# Data.Complex doesn't consistently distinguish -0.0

## Summary

This is a bit of a nitpick.

I'm implementing a numeric system for an interpreter that supports complex numbers. I want to piggyback off of Data.Complex as much as possible since it would be pretty silly to just duplicate all of the code that already exists.

Normal Haskell Doubles are IEEE doubles, which means there is both a +0.0 and a -0.0. Haskell does (because it would be more effort not to) distinguish between these values in computations, notably `1 / 0.0 = Infinity`

but `1 / (-0.0) = -Infinity`

. When working with `Complex Double`

, this means that the difference between 0.0 and -0.0 is observable. However the implementation of phase has a short-circuit for when the argument is equal to 0 so that the phase is always 0.

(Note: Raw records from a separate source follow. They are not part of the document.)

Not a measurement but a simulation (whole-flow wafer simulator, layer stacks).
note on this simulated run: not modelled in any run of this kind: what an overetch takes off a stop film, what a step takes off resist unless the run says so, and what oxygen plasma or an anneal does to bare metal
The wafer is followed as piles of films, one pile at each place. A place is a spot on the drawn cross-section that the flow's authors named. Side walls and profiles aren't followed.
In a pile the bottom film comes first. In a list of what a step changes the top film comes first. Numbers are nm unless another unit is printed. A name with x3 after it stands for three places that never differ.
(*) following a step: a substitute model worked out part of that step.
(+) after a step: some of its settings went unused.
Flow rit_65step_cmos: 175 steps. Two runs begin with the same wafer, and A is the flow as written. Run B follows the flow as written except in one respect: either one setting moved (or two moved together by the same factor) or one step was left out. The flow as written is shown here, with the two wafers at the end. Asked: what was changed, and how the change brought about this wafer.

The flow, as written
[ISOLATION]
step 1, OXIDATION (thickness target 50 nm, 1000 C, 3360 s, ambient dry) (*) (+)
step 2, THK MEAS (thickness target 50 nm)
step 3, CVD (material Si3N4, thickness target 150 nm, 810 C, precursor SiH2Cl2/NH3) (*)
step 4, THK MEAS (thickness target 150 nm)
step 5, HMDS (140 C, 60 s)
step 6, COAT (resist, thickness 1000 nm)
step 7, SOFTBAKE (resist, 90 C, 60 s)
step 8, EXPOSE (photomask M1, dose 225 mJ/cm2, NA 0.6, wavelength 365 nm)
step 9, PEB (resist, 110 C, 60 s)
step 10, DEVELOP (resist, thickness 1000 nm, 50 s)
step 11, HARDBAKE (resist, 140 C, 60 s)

As a result, since many `Floating`

operations are defined in terms of `log`

, which is defined in terms of `phase`

, the results are incosistent with other languages at -0. Other languages (including, hopefully, mine) which distinguish 0.0 and -0.0 give `log 0.0 = -Infinity`

but `log (-0.0) = -Infinity + pi*i`

. Using Data.Complex, both are always `-Infinity`

.

Note that the standard example of log's branch cut, `log (-1-0i)`

behaves correctly, giving `0 :+ (-pi)`

.

## Steps to reproduce

Apply `phase ((-0.0) :+ 0)`

.

## Expected behavior

Result is `pi`

.

## Environment

- base-4.14.0.0